Julian Edmund Tenison Woods, born on 15 November 1832 at Southwark, England, started his working life with the London Times. Because of his poor health he moved to the south of France, where he taught at Mont Bel college and developed his interest in geology and natural science.
While in France he met Bishop Willson of Tasmania who talked him into coming to Australia to teach at the Catholic schools. He arrived in Hobart in January 1855 after a three and a half month voyage on the Berenecia. A few days after his arrival he started his new job as Prison Chaplain, even though he was not a priest yet. Before the end of the year Woods had moved to Adelaide where he became sub-editor of the Adelaide Times and editor of the Catholic paper The Chaplet. While working for the paper he also studied at the Sevenhill College and was ordained priest at St Patrick's Church in Adelaide on 4 January 1857. One of Woods' first priestly duties was to baptise his nephew.
At the age of just twenty-four, he was appointed to the south eastern district of South Australia with Penola as its centre. During his wide travels he added many specimens to his already substantial mineral collection but also became increasingly concerned about the lack of Catholic education in his district. These concerns eventually resulted in the establishment of a school at Penola. On 3 August 1865 Father Woods bought allotment 44 in Naracoorte. He also assisted Mary Mackillop with the founding of the Order of the Sisters of St Joseph in 1866.
During his time in the South East, Woods got to know Adam Lindsay Gordon and became one of his best friends. When he left Penola he was sadly missed by Catholics and Protestants alike.
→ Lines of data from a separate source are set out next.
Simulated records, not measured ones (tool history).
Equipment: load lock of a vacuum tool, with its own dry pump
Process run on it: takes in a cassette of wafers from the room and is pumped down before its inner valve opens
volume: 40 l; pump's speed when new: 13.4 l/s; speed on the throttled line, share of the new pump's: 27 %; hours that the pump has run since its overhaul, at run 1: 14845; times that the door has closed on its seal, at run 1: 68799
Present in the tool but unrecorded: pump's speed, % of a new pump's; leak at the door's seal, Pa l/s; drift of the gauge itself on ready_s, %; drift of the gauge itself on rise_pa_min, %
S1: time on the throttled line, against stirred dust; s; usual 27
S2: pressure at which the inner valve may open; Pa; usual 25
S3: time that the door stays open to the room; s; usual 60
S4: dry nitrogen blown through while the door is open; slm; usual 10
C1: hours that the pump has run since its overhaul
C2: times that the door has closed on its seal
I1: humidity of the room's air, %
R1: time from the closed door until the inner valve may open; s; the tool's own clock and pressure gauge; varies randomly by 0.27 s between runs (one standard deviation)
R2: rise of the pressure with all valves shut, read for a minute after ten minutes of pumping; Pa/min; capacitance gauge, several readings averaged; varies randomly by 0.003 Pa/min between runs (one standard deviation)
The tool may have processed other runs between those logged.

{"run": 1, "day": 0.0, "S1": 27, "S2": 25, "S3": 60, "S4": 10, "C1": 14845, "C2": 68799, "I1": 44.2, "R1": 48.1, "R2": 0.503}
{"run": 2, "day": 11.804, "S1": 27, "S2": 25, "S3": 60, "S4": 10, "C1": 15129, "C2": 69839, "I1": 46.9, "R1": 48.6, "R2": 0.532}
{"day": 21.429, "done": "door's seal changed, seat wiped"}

It was during 1866 that Father Woods was recalled to Adelaide by Bishop Sheil to take up the posts of Director General of Catholic Education, Chairman of the Board, Inspector of Schools, Chaplain and private secretary to the Bishop. During this time he planned and established many schools in Adelaide and country towns which catered mainly for poor Catholic children. He was also instrumental in the building of churches at Penola, Robe and Mount Gambier. By this time his successes had been noticed in the other colonies and in 1870 Bishop Quin of Bathurst invited him to do missionary work in the eastern colonies. Before leaving he found time to open the new St Vincent de Paul Church at Port Wakefield and preach a sermon on the evening of its opening.
For more than ten years Woods travelled and preached, started schools and was kept intensely busy with the work of the Sisters of St Joseph and that of the Brothers of the Sacred Heart.
Although extremely busy and on the road for days on end, often sleeping under the stars or the tarpaulin of his dray and his saddle as pillow, he still found time to observe nature and carry out his scientific, particularly geological, investigations and writings. His first article on the Mount Gambier Volcano was published in the Adelaide Register on 1 October 1857. A month later he delivered his paper 'Observations on Metamorphic Rocks in South Australia' in Melbourne which was printed in 1858. His last article about 'A volcano in Japan' was printed in the Melbourne Argus of 21 January 1889. When he died on 7 October 1889, he had written several books, more than two hundred scientific papers and delivered numerous lectures, including one in Robe about his ten years experiences in the bush.
It were not only volcanoes he wrote about. After a visit to the Victoria River District in the Northern Territory he wrote about his experiences in the Sydney Morning Herald. His subjects were many and varied. Many were concerned with the geology of South Australia, Victoria and Tasmania. He wrote about fossils, glaciation, shells, corals and fungi. He reported on the goldfields of South Australia and Queensland as well as on coal and the geography of Borneo, Java, Malaysia and Japan. He even wrote a 'History of the Discovery and Exploration of Australia', which was published in 1865.
During 1883 he visited Singapore, Malacca, Japan, China, Java and Siam. As he had looked for and reported on the minerals in some of the Dutch colonies, the King of Holland awarded him a gold medal for his scientific efforts. England, which also had several colonies, besides Australia, asked him to investigate the occurrance of coal in some of its territories. On his return to Australia he thoroughly explored the mineral districts of the Northern Territory. In 1885 Woods stated that the Peninsula of Arnhem Land would one day become one of the greatest mining centres in Australia. He died relatively young, just a few weeks short of fifty-seven and was buried at Waverly Cemetery, Sydney.
During his life he was bestowed many honours. Among them were a Fellow of the Geological Society of London, an Honorary Member of the Royal Society of New South Wales, Tasmania and South Australia. He was also an Honorary Member Straits Branch of the Royal Asiatic Society, Royal Geographical Society of Queensland and New South Wales and the New Zealand Institute.